By Bill Witherell
Japan's central bank, the Bank of Japan (BOJ), undertook this past week a first test of its new policy of "yield curve control." In proclaiming that policy in September, the BOJ set a target for the yield on 10-year government bonds at "around 0 percent."
Japanese bond yields advanced last week, following with a lag the sharp rise in government bond yields globally that was stimulated by the expectation that the coming Trump presidency would bring faster economic growth and increasing inflation. On Thursday, the BOJ stepped in, offering to buy unlimited amounts of government bonds with terms between one year and five years at a fixed price slightly below prevailing prices. No banks offered to sell government bonds at the fixed prices. In the wake of the BOJ's offer, the short end of the yield curve became less steep. The markets appear to have gotten the message that the bank is both ready and able to intervene to keep yields from rising too far. The one-to-five-year focus of the BOJ's action probably responded to the particularly sharp increase in the spread between the one-year and five-year bonds that had developed.

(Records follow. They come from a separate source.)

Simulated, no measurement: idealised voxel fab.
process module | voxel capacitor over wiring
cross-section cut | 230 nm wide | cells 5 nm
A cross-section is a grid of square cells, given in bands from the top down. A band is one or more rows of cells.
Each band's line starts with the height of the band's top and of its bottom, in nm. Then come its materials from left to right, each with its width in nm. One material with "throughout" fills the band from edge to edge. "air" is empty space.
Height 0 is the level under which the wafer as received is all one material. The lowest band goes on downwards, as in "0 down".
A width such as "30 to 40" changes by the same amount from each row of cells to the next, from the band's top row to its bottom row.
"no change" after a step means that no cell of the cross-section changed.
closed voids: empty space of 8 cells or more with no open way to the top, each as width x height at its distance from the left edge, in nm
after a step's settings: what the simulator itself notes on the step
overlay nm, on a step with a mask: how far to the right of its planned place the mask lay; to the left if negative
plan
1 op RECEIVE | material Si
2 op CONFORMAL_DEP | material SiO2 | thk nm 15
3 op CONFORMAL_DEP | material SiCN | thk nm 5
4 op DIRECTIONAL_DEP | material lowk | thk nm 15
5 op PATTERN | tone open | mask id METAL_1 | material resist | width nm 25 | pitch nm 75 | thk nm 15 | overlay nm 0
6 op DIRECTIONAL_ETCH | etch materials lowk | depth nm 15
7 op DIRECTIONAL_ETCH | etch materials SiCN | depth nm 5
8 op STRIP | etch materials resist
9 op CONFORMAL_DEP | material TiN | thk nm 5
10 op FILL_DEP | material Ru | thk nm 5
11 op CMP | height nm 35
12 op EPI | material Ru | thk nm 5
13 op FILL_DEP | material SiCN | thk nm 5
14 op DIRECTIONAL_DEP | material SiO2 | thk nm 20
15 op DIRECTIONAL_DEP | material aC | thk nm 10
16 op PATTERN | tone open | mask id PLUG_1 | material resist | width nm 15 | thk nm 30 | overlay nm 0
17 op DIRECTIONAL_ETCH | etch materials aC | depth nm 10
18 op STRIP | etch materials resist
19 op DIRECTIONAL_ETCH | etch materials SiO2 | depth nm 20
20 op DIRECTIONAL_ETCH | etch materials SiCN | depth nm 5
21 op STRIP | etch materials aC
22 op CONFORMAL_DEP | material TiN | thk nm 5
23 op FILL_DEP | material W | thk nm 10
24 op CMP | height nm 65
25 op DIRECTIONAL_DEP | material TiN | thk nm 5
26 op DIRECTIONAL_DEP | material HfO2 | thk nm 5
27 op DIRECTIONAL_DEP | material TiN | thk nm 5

The BOJ did not find it necessary to offer to buy 10-year government bonds on Thursday, or on Friday when the 10-year JGB rose to 0.035%, the highest level since mid-February. This led some commentators to wonder what "about zero percent" means. The BOJ carried out one of its regular quantitative easing operations on Friday, which made it a poor day to also take action to defend the 10-year rate. The latter action may well be needed in the coming days.
The latest economic data for Japan suggest that a modest recovery is finally taking shape. The preliminary real GDP growth for the third quarter was at 2.2% annual rate, the third quarter in a row of positive growth. Before that, the last interval of positive growth spanning three quarters was in 2013. The final Markit/Nikkei Purchasing Managers Index (PMI) for October was the strongest since January. Output rose the most in 10 months. Exports were solid and should be more so with the recent weakness in the Japanese yen. Employment income (wages per worker times the number of workers) is growing and should strengthen consumption going forward. There will also be important support from the projected fiscal stimulus, including higher spending for defense. President-elect Trump's call for Japan to spend more for Japan's defense coincides with Prime Minister Abe's own wish to strengthen the nation's military capabilities. There will be ample opportunities for Japan to buy more US military hardware and for the two countries to cooperate on military research and development.
A first meeting between Abe and Trump occurred Thursday and reportedly went well. There should be agreement on maintaining the US-Japan Security Treaty. The greatest threats for the Japanese economy relate to the future Trump administration's stance on trade policies. The Trans-Pacific Partnership (TTP) strongly supported by Abe and opposed by Trump now looks as though it will not be completed. The greater trade risk is that the Trump administration may take a hard-line, protectionist trade policy stance that leads to a global wave of protectionism, seriously impacting global trade and growth.
Japan's equity markets have been improving, with the Nikkei index on Friday ending up 20% from its June low, which puts the index in "bull market" territory. The market is being driven by a weaker yen, robust US economic data, and the strengthening economic recovery in Japan. Japan bank stocks have rallied in response to the movement of bond yields into positive territory.
The weakening yen, down 9% over the past three months, has hurt the returns of unhedged Japan ETFs for US dollar-based investors. The unhedged iShares MSCI Japan ETF (NYSEARCA:EWJ) is up only 1.17% on a total return basis over the past three months, while the corresponding currency-hedged version of this ETF, the iShares Currency Hedged MSCI Japan ETF (NYSEARCA:HEWJ) is up 11.23% over this period. We are using the WisdomTree Japan Hedged Equity Fund ETF (NYSEARCA:DXJ) which, in addition to the currency hedge, selects export-oriented, dividend-paying firms and weights them by the dividends. These factors contributed to its 14.71% total return over the past three months. In contrast, the iShares MSCI All Country ex-US ETF (NASDAQ:ACWX) registered a total return of -4.15% over the same period. We are continuing to maintain our largely hedged Japan positions in our International and Global ETF portfolios.